(Note: This is part of a series of stories on legendary Georgia Bulldogs.)

ATHENS – It’s all very different now, the layout of the Georgia practice fields. First of all, there wasn’t a $30 million indoor facility plopped right in the middle of it. But when Scott Woerner looks down from the patio area on the back of the Butts-Mehre Building to the vast expanse that has always been known as the Woodruff Practice Fields, in his mind he can still see the terraced grass fields that used to be there.

Back when Woerner played for the Bulldogs, the offense used to practice on the upper fields and the defense would practice on the lower fields. When he arrived at UGA from Jonesboro High as a highly-touted recruit in 1977, Woerner started out practicing on those upper fields.

He’d come as a quarterback. He’d leave as an All-American defensive back – and a national champion.

There was nothing fancy or dramatic about the initial transition from one to the other. But Woerner still recalls it like it was yesterday.

“I’m standing there on the elevated field with the offense and Coach Dooley walks up,” Woerner said as he toured the UGA facilities earlier this summer. “I’m standing there and he says, ‘Scott, how do you feel about playing defense?’ I said, ‘Coach, I don’t care where I play. I just want to play.’”

Woerner, gimpy with a quadricep pull at the time, said he and Dooley simply turned and walked together down the steeply-sloped berm down to the defensive field below. Dooley then introduced Woerner to secondary coach Sam Mitchell.

‘Here’s your new defensive back’

“He said, ‘Here’s your new defensive back,” Woerner said, laughing at the memory. “That was about how it happened.”

Neither could have known then what a big deal that would be. Woerner had been a highly sought-after quarterback prospect. He ran the option, which was the offense du jour of the time. So Alabama, Auburn, Tennessee, Texas, they’d all beat down the Woerners’ door in Jonesboro trying to convince Woerner to come run their offense.

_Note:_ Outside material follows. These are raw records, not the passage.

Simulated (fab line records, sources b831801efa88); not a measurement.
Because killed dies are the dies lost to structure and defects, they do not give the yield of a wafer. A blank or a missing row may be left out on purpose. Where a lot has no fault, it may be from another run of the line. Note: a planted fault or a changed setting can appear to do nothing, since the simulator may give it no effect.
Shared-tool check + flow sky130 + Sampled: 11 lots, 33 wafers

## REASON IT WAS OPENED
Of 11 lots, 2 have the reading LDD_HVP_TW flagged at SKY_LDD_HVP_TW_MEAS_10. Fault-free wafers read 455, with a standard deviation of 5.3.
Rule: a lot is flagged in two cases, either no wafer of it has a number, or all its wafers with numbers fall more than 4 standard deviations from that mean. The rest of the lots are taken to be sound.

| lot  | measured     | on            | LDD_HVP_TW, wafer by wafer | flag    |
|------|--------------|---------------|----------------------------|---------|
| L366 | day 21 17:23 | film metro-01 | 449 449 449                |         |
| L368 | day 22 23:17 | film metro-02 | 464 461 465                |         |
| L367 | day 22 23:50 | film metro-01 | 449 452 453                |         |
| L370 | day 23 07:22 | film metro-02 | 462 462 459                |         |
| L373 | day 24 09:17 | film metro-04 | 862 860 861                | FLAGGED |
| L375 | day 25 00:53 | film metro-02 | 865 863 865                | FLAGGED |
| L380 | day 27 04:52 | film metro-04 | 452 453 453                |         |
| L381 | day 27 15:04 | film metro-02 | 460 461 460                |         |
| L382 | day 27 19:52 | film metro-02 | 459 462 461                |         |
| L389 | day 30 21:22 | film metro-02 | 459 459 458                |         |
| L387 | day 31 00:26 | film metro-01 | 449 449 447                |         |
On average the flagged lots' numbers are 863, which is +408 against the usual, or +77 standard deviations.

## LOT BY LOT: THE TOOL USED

Scott Woerner and Vince Dooley talk on the sidelines. (AJC File)/Dawgnation)

Georgia made no such pitch. He started at UGA as a quarterback and then moved to running back in that first training camp. But it had never really been discussed what position he might play. And Woerner liked that.

“Coach Dooley never said, ‘come to Georgia and play quarterback.’ Nobody did,” Woerner said. “They said, ‘come to Georgia and play football.’ I was a football player. I enjoyed every position on the field. I liked defense; I liked the offense. I just wanted to be on the field.”

A funny thing happened to Woerner on his way to becoming a Hall of Famer. After working with Georgia’s defensive backs for a while, he noticed a trend.

“It was quite comical,” Woerner said. “I knew Chris Welton at the time. We’d done the banquet circuit coming out of high school. He’d played quarterback and now he was a rover. Turns out, there were a whole bunch of us quarterbacks in the secondary. I start talking to everybody. ‘What’d you play? Quarterback. What’d you play? Quarterback.’ I’m talking to all those guys and I thought, ‘man, okay. I see!’ The whole secondary was basically retired quarterbacks.”

Woerner said he thinks that’s why Georgia ended up with such a great defensive backfield in 1980, the year they’d win the national championship. He said it certainly wasn’t because of their great speed and tremendous athleticism.

But the Bulldogs ended up leading the nation in interceptions (24) and turnover margin that season. They had five takeaways in the national championship game alone – including two interceptions by Woerner. Woerner had five picks and safety Jeff Hipp led the team with eight that year.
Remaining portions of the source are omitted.